Challenges of Using an Assessment for Sales Selection

It shouldn’t be so difficult.  Take a company that needs to hire good salespeople, add a proven process and a world-class, highly predictive, sales specific assessment, and you get a management team that finally has the ability to consistently hire effective salespeople.  Right?  Sometimes.

In small and medium sized companies, the answer is always yes.  Prior to our involvement, they didn’t have a clue.  No process, no assessment, no skills, no clue.  After training them on the process and the most effective methods for sourcing, automation, screening, interviewing and decision-making, they simply execute.  Done.

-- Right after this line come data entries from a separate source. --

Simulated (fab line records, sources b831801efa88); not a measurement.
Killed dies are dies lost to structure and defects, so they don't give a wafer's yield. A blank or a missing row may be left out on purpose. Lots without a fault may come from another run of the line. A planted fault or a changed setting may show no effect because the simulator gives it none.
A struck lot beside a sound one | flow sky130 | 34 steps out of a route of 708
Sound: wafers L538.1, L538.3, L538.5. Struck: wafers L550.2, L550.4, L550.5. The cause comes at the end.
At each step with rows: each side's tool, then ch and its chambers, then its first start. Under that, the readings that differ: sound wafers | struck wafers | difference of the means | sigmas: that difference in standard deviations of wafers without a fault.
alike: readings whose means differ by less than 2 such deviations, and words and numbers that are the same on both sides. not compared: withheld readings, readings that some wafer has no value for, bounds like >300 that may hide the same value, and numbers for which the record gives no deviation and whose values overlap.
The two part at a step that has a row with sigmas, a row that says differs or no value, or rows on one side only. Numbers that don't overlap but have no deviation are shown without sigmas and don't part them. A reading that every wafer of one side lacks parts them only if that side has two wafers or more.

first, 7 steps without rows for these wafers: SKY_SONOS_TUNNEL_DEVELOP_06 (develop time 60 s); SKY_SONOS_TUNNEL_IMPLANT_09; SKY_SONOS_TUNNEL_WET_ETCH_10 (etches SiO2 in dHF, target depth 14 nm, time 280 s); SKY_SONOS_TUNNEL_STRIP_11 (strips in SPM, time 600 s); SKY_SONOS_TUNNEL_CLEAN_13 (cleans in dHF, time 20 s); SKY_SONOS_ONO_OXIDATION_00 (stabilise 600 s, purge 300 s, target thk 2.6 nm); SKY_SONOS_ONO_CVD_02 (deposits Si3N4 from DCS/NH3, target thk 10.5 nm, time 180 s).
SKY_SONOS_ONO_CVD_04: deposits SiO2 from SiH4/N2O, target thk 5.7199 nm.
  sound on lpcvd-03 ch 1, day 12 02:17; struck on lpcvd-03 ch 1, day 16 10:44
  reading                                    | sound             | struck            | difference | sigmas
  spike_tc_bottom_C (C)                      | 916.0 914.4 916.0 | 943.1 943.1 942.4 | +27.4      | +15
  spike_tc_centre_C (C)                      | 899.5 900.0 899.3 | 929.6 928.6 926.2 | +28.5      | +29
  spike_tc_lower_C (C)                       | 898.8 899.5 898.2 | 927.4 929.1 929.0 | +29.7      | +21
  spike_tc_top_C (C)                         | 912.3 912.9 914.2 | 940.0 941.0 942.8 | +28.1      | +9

But in larger companies, it’s a different story all together.  Big companies not only have processes and sometimes assessments in place, they have people whose job it is to manage and execute these processes.  Ineffective as they have been, these people aren’t so pleased to give up their sacred ways.  So what do they do?  They question everything.  They challenge things like:

the percentage of candidates who take the assessment vs. those who sent resumes
the percentage of candidates that are recommended
the percentage of candidates that are hired
the reasons why a candidate that wasn’t recommended should be recommended
the reasons why a candidate that was recommended shouldn’t be recommended
the validity of the assessment when their recommendation differs from the assessment
the validity of the assessment when they don’t understand how it works

When a world-class process for consistently hiring good salespeople eliminates the need for recruiters, saves  dozens of hours of management’s time, improves retention, upgrades the quality of the sales force, simplifies the selection process, increases the number of candidates in the pool and out and out blows away what the company did previously, it’s hard to understand why anyone would fight such a stroke of genius.  But they do.  Who typically fights this?

Recruiters who see the need for their services all but eliminated
Recruiters who are exposed for sourcing warm bodies rather than top candidates
Sales Managers who can’t make excuses for the quality of their salespeople
Sales Managers who don’t know how to develop new people
Sales Managers who would rather hire ineffective people they like instead of effective people they don’t like as much (read better than them).

What can executive leadership do about this challenge?

Set clear expectations right from the start about how this process will work, and how you expect them to embrace it.  It comes down to leadership.  A company whose leaders lead won’t have these problems while companies with weak leaders will waste their time and money initiating programs that have no chance for success.